Email and the Law

Cookie monsters threatening email marketing

The heading is not strictly descriptive of this article, something I would argue against in normal circumstances, but I couldn’t let such an opportunity pass. I knew you would realise I was talking about those little ‘tags’ that allow tracking of user activity on websites. Email marketing software depends to a great extent on them.

Four years ago it became UK law for websites to obtain consent for such text files to be placed on visitors’ devices. Initial fears that they would require explicit agreement, rather like subscribing to email marketing lists, were proved a bit wide of the mark and a very sensible notification is all that is required.

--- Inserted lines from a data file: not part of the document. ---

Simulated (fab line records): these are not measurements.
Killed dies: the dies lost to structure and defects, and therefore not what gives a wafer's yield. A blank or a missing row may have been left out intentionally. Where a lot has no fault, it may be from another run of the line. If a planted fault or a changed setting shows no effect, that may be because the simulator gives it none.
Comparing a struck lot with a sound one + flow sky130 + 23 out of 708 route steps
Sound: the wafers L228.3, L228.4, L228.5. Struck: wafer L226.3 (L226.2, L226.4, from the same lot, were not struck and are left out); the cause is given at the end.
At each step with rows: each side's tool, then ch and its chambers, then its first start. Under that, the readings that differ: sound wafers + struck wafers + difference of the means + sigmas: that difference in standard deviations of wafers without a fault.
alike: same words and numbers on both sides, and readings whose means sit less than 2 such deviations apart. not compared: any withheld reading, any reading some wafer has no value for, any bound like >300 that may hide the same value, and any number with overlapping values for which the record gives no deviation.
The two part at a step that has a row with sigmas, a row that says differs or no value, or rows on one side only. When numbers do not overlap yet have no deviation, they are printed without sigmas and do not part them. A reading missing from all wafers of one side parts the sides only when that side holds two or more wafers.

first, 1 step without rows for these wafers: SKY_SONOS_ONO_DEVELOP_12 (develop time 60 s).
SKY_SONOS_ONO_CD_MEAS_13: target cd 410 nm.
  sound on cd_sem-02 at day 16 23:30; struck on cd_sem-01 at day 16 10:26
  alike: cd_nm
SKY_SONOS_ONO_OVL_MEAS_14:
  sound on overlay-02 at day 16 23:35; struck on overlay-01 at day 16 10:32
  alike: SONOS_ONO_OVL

Seven months ago an EU working party was set up to report on, in effect, compliance and the methods employed. It checked 478 websites, including the 250 most visited ones in each EU state. The working party issued its report (A29 Report) earlier this year and a few days later the Information Commissioner’s Office (ICO) produced a welcome summary.

The findings were rather startling. Out of the member states reviewed, Czech Republic, Denmark, France, Greece, Netherlands, Slovenia, Spain and the UK, the country which set the fewest cookies on first visit was Solvenia, at 5.5, and the highest was the UK at 44.2 although no figure was given for France, which is believed to set the most. This is supported by the total set by France being 4238, a significant headline figure, and second place being taken by the UK with over 10% fewer.

A figure that might come as a surprise was that 70% were third party cookies, set on a website but controlled by, obviously, a third party. Another statistic that is surprising is that more than half of these, over 35% of all cookies, were set by just 25 organisations, mainly by advertisers separate from the website company.

One fact that might come back to bite us later is that 86% of cookies are persistent, in the sense that they remain on a computer after completion of a browsing session. The norm is that they will expire between one and two years, although some last much longer, up to nearly 8000 years. This would appear to fly in the face of the Data Protection Act.

94% of UK informed visitors that cookies were set, well above the average. Overall, of the websites that did inform, 50% asked for consent and 16% provided on-site tools to turn off cookie setting.

WizEmail's SecurityBot and The Cookie monster - which does what in email marketingIt would appear that once the shock of the bare figures subsides, the A29 Report is largely positive for email marketing, with the vast majority of websites conforming to the requirement to inform visitors of the placement of cookies. Despite coming near the top in placement, we are not so far ahead of the others, and no doubt some of the countries not included in the survey would be fairly similar.

Two things in the A29 Report might concern the EU, never reluctant to get excited for others, the first being the length of time some cookies are set. Even one year might be seen as excessive. 

The other is that 25 advertisers set 70% of cookies. This might well be of concern.

From an email marketing point of view, it seems the threat to out data feed has receded.